Thoughts on Knot Selection:

We let R choose the knot locations automatically (based on quantiles). With 4 degrees of freedom, this gave us a nice, flexible fit without manually placing the knots.

Highlights: All spline terms are statistically significant.

Slightly better R² (0.716) than the cubic polynomial.

Residual error is very similar to what we saw before.

(e) Now ft a regression spline for a range of degrees of freedom, and plot the resulting fts and report the resulting RSS. Describe the results obtained.

# Function to fit spline model and calculate RSS
fit_spline_and_get_rss <- function(df) {
  model <- lm(nox ~ bs(dis, df = df), data = Boston)
  return(sum(model$residuals^2))
}

# Calculate RSS for degrees of freedom 3 through 10
df_values <- 3:10
rss_values <- sapply(df_values, fit_spline_and_get_rss)

# Create a data frame of the results
rss_df <- data.frame(DF = df_values, RSS = rss_values)

# Print results
print(rss_df)

##   DF      RSS
## 1  3 1.934107
## 2  4 1.922775
## 3  5 1.840173
## 4  6 1.833966
## 5  7 1.829884
## 6  8 1.816995
## 7  9 1.825653
## 8 10 1.792535

# Plot RSS by degrees of freedom
plot(df_values, rss_values, type = "b", pch = 19,
     xlab = "Degrees of Freedom", ylab = "Residual Sum of Squares",
     main = "RSS by Degrees of Freedom (Regression Spline)")

# Plot the spline fits
plot(Boston$dis, Boston$nox, pch = 20, cex = 0.7, col = "lightgreen",
     xlab = "Distance to Employment Centers (dis)", 
     ylab = "Nitrogen Oxides Concentration (nox)",
     main = "Regression Spline Fits with Various Degrees of Freedom")

# Create prediction grid
dis_grid <- seq(min(Boston$dis), max(Boston$dis), length.out = 100)

# Generate and plot fits for each degree of freedom
colors <- rainbow(length(df_values))
for(i in 1:length(df_values)) {
  df <- df_values[i]
  model <- lm(nox ~ bs(dis, df = df), data = Boston)
  preds <- predict(model, newdata = data.frame(dis = dis_grid))
  lines(dis_grid, preds, col = colors[i], lwd = 1.5)
}

# Add a legend
legend("topright", legend = paste("df =", df_values), 
       col = colors, lwd = 1.5, cex = 0.7)

What We Learned: The biggest improvement happened from DF = 4 to DF = 5.
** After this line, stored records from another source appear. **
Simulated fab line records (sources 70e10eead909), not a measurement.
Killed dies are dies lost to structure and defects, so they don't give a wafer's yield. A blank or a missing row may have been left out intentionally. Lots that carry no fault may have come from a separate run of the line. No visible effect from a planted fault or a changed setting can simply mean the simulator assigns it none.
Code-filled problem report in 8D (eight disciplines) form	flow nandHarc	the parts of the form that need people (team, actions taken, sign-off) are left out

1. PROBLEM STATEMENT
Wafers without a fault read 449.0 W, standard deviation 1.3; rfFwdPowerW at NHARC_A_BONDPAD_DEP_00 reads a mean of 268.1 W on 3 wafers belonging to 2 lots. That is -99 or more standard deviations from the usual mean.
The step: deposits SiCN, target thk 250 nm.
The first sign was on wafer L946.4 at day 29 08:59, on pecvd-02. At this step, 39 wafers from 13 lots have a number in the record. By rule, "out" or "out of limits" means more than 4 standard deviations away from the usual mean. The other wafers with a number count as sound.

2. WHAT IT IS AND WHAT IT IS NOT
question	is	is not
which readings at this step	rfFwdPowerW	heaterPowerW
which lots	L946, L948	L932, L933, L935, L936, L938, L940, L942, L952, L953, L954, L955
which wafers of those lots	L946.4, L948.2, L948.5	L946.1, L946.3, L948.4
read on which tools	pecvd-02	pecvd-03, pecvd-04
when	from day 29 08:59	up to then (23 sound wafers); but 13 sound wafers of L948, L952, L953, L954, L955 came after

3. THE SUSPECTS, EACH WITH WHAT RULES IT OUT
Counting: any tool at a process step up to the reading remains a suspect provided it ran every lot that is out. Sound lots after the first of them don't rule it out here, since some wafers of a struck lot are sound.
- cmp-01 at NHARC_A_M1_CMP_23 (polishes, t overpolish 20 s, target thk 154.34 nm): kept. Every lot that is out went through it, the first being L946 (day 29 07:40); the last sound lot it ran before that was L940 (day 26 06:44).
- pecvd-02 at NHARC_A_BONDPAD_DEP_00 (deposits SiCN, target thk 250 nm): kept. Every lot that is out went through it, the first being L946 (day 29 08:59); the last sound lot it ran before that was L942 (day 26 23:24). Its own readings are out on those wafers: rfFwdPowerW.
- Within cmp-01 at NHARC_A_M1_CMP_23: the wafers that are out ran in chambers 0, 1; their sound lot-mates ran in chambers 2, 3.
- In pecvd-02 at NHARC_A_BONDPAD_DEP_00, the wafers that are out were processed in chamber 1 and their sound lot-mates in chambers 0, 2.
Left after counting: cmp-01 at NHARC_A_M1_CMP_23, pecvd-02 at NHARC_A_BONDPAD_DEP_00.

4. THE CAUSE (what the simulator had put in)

After that, improvements are smaller.

RSS unexpectedly increased at DF = 9, possibly due to poor knot placement.

The best RSS came at DF = 10, but again, there’s a risk of overfitting.

(f) Perform cross-validation or another approach in order to select the best degrees of freedom for a regression spline on this data. Describe your results.

# Set seed for reproducibility
set.seed(1)

# Function to compute CV MSE for a given df
cv_error_spline <- function(df) {
  # Create formula with bs() function
  form <- as.formula(paste("nox ~ bs(dis, df =", df, ")"))
  
  # Fit the model
  model <- glm(form, data = Boston)
  
  # Perform 10-fold cross-validation
  cv_result <- cv.glm(Boston, model, K = 10)
  
  # Return the cross-validation error
  return(cv_result$delta[1])
}

# Calculate CV error for degrees of freedom 3 through 10
df_values <- 3:10
cv_errors <- sapply(df_values, cv_error_spline)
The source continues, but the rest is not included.